# Help - Hymer Fresh Water Tank Gauge



## majvs (May 9, 2005)

Just spent another fruitless half hour trying to remove the water gauge from the fresh water tank with the few tools I have.
The gauge is the metal prong type thats secured with a large plastic nut inside the tank. I need to remove the gauge to either give it a proper good clean (I've tried cleaning it insitu) or replace it as it's become highly inaccurate (showing empty when full etc.)
The problem is that I can't get the nut undone. I've tried by hand, mole grips, etc. but with no success. Even more frustrating is the fact that the gauge is quite loos and will spin round quite readily but the nut itself won't budge.
So has anyone successfully removed this nut and by using what? Knowing the size of the nut would help


----------



## inkey-2008 (May 24, 2008)

I took mine out and once I moved the nut by twisting the outside piece it came off okay. try doing it up and then clean the thread before undoing again.

Andy


----------



## Glandwr (Jun 12, 2006)

majvs said:


> Just spent another fruitless half hour trying to remove the water gauge from the fresh water tank with the few tools I have.
> The gauge is the metal prong type thats secured with a large plastic nut inside the tank. I need to remove the gauge to either give it a proper good clean (I've tried cleaning it insitu) or replace it as it's become highly inaccurate (showing empty when full etc.)
> The problem is that I can't get the nut undone. I've tried by hand, mole grips, etc. but with no success. Even more frustrating is the fact that the gauge is quite loos and will spin round quite readily but the nut itself won't budge.
> So has anyone successfully removed this nut and by using what? Knowing the size of the nut would help


*

Agree it's a pig of a job just done it. I' did it because I discovered it was leaking, originally started on the job because the gauge was dicky but that was cured by cleaning the electrical connector between gauge sender and cable going into the van.

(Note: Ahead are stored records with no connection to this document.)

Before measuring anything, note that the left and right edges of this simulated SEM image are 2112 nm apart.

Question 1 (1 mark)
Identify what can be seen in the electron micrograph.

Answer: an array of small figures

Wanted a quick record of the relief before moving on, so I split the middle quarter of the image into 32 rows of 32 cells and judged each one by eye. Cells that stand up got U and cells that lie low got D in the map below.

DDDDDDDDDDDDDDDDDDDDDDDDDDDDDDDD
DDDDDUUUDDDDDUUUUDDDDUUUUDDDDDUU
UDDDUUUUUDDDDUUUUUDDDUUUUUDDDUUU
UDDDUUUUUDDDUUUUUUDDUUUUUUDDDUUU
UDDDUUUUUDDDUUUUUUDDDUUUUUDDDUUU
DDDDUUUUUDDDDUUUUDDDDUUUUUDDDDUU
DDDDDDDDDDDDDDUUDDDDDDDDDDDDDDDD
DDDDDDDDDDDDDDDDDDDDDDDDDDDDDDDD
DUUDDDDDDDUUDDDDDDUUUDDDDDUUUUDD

The nut by the way is 32mm between flats.

Dick*


----------



## hogan (Oct 31, 2006)

Don't use mole grips because as they close they will squeeze the plastic nut even tighter on the threads. Use open ended spanner. Start by tightening the nut a little then undo a little then tighten a little. This will warm the plastic and enable removal. But it's still a pig of a job.


----------



## Chausson (Oct 17, 2006)

Hi
I have the exact same problem, I find that you cannot bend your hand enough to get at the damn thing, I just gave up on it and take a chance on the water level. The item itself is not that expensive and I have tried to clean the rods but no change.


Ron


----------



## Glandwr (Jun 12, 2006)

Ron as I said what actually cured mine was decoupling the electrical connection OUTSIDE the tank. Easy to get hold of, just pulled it apart and remade it several times. I suspect that it must be very slight differences in voltage that operate the gauge inside and that a bit of oxidisation on the contacts buggers it up.

I was only undoing the nut to fit a new neoprene washer to stop a leak when I over fill.  

Dick


----------



## Chausson (Oct 17, 2006)

Hi Dick 
Thanks for the info, I shall give it a try, I too had a leak when I over filled it but I traced it to the inspection cap which I solved by putting two gaskets on the threaded part I shall also have a look at the seal on the sender unit as well.


Ron


----------